I also feel like God has a purpose in me going this route. I sometimes feel like John the Baptist who came before Jesus, to tell other's of his coming. In my case, I feel like I'm learning how to do this business so I can help Joshua learn to navigate it and that he will build a stronger audience than I could ever hope to. Part of my wanting to earn money is so I can hire help for him. But, ideally, he should develop a career that will support himself. When I am gone, I would like to know that he can survive on his own talents and not be dependent on a paycheck from somebody else. But to do that, he must become literate and knowledgeable. I know he can never be physically independent but I would like to know he can achieve financial independence. He has a trust fund but, realistically, it won't support him forever. Not if he has to hire a personal aide, which he will. There must be some way to survive without relying on the trust fund for everyday living.

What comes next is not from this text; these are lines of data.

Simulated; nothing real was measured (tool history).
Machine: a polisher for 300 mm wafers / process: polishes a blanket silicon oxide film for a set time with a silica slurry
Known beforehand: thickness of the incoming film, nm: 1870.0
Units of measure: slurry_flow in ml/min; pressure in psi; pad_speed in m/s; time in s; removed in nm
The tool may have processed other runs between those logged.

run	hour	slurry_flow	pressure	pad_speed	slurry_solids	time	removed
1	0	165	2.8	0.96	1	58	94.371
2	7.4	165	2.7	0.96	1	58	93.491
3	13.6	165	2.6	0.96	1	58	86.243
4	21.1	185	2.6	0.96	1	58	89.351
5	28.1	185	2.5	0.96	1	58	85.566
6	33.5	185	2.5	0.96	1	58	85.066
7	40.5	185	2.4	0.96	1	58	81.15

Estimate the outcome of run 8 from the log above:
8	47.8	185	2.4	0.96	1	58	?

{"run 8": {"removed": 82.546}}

I don't think you lack faith but I do think you might want control. I know I do. And giving control over to an unseen Being isn't rational but it is what our hearts tell us must be done. I'm not sure what God wants but I know He has created opportunities for me to be in front of people. First, directing choir, which was the most terrifying venture I ever did and one I became pretty good at. But also speaking in front of people. When I begin to talk there is an energy in me that comes out that isn't completely me. I really think I'm being trained, step by step, for something that will, not minister, but encourage, empower, and motivate others. I hope so, anyway.
I think writing also takes you closer to your mother. She wrote because she was passionate about it. She wasn't a right brain writer like I am. She worked way harder at it than I do. I think she would have been a really good author if she had promoted but she didn't really want to do that. She just wanted to write the stories. I'm glad you are re-issuing them and maybe getting out some of the ones she didn't get to.
HTTS is a real mind bender. It isn't just about writing. It's about how the logical brain and the creative brain learn to communicate with each other better. I found out that I have a creative muse but I also have a logical brain that I have been able to personify. Picturing them in their different roles helps me function better. A non-creative person finds this type of thinking very strange but I figure if it works, use it. But for logical thinkers learning how to communicate with the creative muse can be a very strange experience.
If you ever want a book that opens creativity and helps to identify blocks that may have happened very early in life, The Artist's Way by I think her name is Julia Cameron is an interesting study. I never got all the way through it because I got hung up on one of the exercises. It made me angry but it also opened my mind in a very interesting way and created a better understanding of why I was so reluctant to finish projects. Some of those early life experiences can play havoc on the creative mind but they can also open up an explosion of energy when one gains understanding.
I've yakked long enough but I love these types of discussions because it helps me evaluate my own journey.